All of lore.kernel.org
 help / color / mirror / Atom feed
From: Andrea Righi <andrea.righi@canonical.com>
To: "Huang, Ying" <ying.huang@intel.com>
Cc: Andrew Morton <akpm@linux-foundation.org>,
	Minchan Kim <minchan@kernel.org>,
	Anchal Agarwal <anchalag@amazon.com>,
	linux-mm@kvack.org, linux-kernel@vger.kernel.org
Subject: Re: [PATCH v2] mm: swap: use fixed-size readahead during swapoff
Date: Thu, 16 Apr 2020 19:21:58 +0200	[thread overview]
Message-ID: <20200416172158.GA3352@xps-13> (raw)
In-Reply-To: <871rooz2gs.fsf@yhuang-dev.intel.com>

On Thu, Apr 16, 2020 at 08:41:39AM +0800, Huang, Ying wrote:
> Andrea Righi <andrea.righi@canonical.com> writes:
> 
> > On Wed, Apr 15, 2020 at 09:32:47AM +0200, Andrea Righi wrote:
> >> On Wed, Apr 15, 2020 at 10:37:00AM +0800, Huang, Ying wrote:
> >> > Andrea Righi <andrea.righi@canonical.com> writes:
> >> > 
> >> > > On Tue, Apr 14, 2020 at 09:31:24AM +0800, Huang, Ying wrote:
> >> > >> Andrea Righi <andrea.righi@canonical.com> writes:
> >> > >> 
> >> > >> > On Mon, Apr 13, 2020 at 09:00:34PM +0800, Huang, Ying wrote:
> >> > >> >> Andrea Righi <andrea.righi@canonical.com> writes:
> >> > >> >> 
> >> > >> >> [snip]
> >> > >> >> 
> >> > >> >> > diff --git a/mm/swap_state.c b/mm/swap_state.c
> >> > >> >> > index ebed37bbf7a3..c71abc8df304 100644
> >> > >> >> > --- a/mm/swap_state.c
> >> > >> >> > +++ b/mm/swap_state.c
> >> > >> >> > @@ -20,6 +20,7 @@
> >> > >> >> >  #include <linux/migrate.h>
> >> > >> >> >  #include <linux/vmalloc.h>
> >> > >> >> >  #include <linux/swap_slots.h>
> >> > >> >> > +#include <linux/oom.h>
> >> > >> >> >  #include <linux/huge_mm.h>
> >> > >> >> >  
> >> > >> >> >  #include <asm/pgtable.h>
> >> > >> >> > @@ -507,6 +508,14 @@ static unsigned long swapin_nr_pages(unsigned long offset)
> >> > >> >> >  	max_pages = 1 << READ_ONCE(page_cluster);
> >> > >> >> >  	if (max_pages <= 1)
> >> > >> >> >  		return 1;
> >> > >> >> > +	/*
> >> > >> >> > +	 * If current task is using too much memory or swapoff is running
> >> > >> >> > +	 * simply use the max readahead size. Since we likely want to load a
> >> > >> >> > +	 * lot of pages back into memory, using a fixed-size max readhaead can
> >> > >> >> > +	 * give better performance in this case.
> >> > >> >> > +	 */
> >> > >> >> > +	if (oom_task_origin(current))

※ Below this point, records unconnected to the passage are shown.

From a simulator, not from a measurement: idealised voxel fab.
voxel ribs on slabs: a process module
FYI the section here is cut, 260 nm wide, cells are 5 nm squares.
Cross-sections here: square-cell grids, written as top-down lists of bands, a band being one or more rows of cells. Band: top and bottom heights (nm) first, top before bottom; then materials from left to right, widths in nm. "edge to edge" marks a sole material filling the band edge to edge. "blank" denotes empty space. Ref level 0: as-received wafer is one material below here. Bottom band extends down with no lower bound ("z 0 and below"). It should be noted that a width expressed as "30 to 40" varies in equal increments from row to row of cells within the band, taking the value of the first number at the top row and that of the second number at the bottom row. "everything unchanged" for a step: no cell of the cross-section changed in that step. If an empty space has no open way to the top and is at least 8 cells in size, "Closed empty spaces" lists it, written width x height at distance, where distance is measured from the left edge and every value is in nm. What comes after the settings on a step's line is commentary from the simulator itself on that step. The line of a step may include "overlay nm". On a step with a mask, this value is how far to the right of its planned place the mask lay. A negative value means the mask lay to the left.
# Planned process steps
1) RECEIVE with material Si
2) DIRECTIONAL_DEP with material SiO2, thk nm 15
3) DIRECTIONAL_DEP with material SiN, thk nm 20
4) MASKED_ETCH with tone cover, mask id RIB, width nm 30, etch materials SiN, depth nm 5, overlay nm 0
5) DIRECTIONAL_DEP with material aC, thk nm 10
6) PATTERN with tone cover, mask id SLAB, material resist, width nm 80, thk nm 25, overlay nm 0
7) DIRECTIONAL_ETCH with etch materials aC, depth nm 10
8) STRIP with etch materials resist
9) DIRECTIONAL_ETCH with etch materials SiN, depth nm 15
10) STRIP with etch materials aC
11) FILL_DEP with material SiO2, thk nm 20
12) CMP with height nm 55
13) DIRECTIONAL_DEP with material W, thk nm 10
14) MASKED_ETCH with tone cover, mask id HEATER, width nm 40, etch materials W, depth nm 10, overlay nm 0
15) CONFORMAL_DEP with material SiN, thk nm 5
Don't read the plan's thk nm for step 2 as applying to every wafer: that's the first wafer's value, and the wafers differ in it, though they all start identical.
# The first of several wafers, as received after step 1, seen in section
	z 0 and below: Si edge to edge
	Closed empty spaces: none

> >> > >> >> > +		return max_pages;
> >> > >> >> >  
> >> > >> >> >  	hits = atomic_xchg(&swapin_readahead_hits, 0);
> >> > >> >> >  	pages = __swapin_nr_pages(prev_offset, offset, hits, max_pages,
> >> > >> >> 
> >> > >> >> Thinks this again.  If my understanding were correct, the accessing
> >> > >> >> pattern during swapoff is sequential, why swap readahead doesn't work?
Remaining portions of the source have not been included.